If your pizzeria can’t draw a crowd with great food and atmosphere alone, a new app called Surkus just might do the trick—for a price.

Surkus helps restaurants and other businesses—from clothing boutiques to Patrón tequila— generate excitement by paying people to stand in line at grand openings or other special events. The members of the crowd are hand-picked by an algorithm based on age, location, physical attractiveness and Facebook “likes.” And part of their job is to look really, really glad to be there. Many are aspiring models, actors and social media personalities, according to the New York Times.

The Washington Post calls it “crowdcasting,” adding that the app “raises questions about the future of advertising and promotion. At a time when it has become commonplace for individuals to broadcast polished versions of their lives on social media, does Surkus give businesses a formidable tool to do the same, renting beautiful people and blending them with advertising in a way that makes reality nearly indiscernible? Or have marketers found a tool that offers them a far more efficient way to link brands with potential customers, allowing individuals to turn themselves into living extensions of the share economy using a structured, mutually beneficial transaction?”

Stephen George, Surkus’ CEO, said the app could help restaurateurs and other businesses bypass PR agencies and promoters. But George said he’s not always looking for beautiful people to populate his clients’ crowds. “We’ve had some very fun one-off events,” he told the Times. In a casting for movie extras, he provided a gaggle of senior citizens over the age of 65, although he admits that he didn’t find most of them through his app. “We may have organically hacked that and reached out to a couple of senior citizen homes in L.A.,” he admitted.

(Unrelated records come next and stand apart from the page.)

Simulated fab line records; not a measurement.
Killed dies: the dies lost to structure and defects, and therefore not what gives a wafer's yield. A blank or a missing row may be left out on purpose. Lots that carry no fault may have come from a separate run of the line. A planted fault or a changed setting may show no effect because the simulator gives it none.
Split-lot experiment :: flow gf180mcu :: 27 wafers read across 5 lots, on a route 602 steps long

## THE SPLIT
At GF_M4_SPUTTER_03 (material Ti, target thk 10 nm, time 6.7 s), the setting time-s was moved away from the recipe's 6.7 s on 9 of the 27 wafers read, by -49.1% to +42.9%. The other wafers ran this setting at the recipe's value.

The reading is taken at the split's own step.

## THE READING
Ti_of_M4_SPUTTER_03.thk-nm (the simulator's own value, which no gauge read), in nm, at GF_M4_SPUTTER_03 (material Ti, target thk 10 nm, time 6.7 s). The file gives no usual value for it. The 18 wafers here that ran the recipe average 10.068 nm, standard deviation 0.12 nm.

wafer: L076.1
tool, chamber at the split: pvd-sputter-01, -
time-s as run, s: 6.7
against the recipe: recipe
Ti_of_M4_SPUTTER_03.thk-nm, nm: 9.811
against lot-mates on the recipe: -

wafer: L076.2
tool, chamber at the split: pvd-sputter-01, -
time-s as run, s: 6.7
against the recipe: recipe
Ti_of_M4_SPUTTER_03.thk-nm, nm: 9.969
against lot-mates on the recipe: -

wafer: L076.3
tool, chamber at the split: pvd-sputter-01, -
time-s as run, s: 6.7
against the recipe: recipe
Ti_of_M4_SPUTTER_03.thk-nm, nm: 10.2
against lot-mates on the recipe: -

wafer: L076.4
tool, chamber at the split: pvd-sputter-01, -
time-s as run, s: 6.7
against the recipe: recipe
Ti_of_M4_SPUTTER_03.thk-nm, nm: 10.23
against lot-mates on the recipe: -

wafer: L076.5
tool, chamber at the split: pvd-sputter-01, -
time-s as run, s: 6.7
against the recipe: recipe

But will “crowdcasting” pay off in terms of getting your message out to the public? Not necessarily, noted Kerry O’Grady, a professor of public relations at New York University’s School of Professional Studies. “Okay, you have a bunch of pretty faces at a party, but what does that do?” he told the Post. “It’s not going to do anything if they just want to get paid to party and have no attachment to the brand itself.”

But since the app launched two years ago, Surkus members—who are paid any average of $25 to $40 per event —have turned out for 4,200 events for major brands, restaurants and clubs and live shows. Whether the concept has legs is anybody's guess, but it's an intriguing development, and you can bet imitators will come along any day now.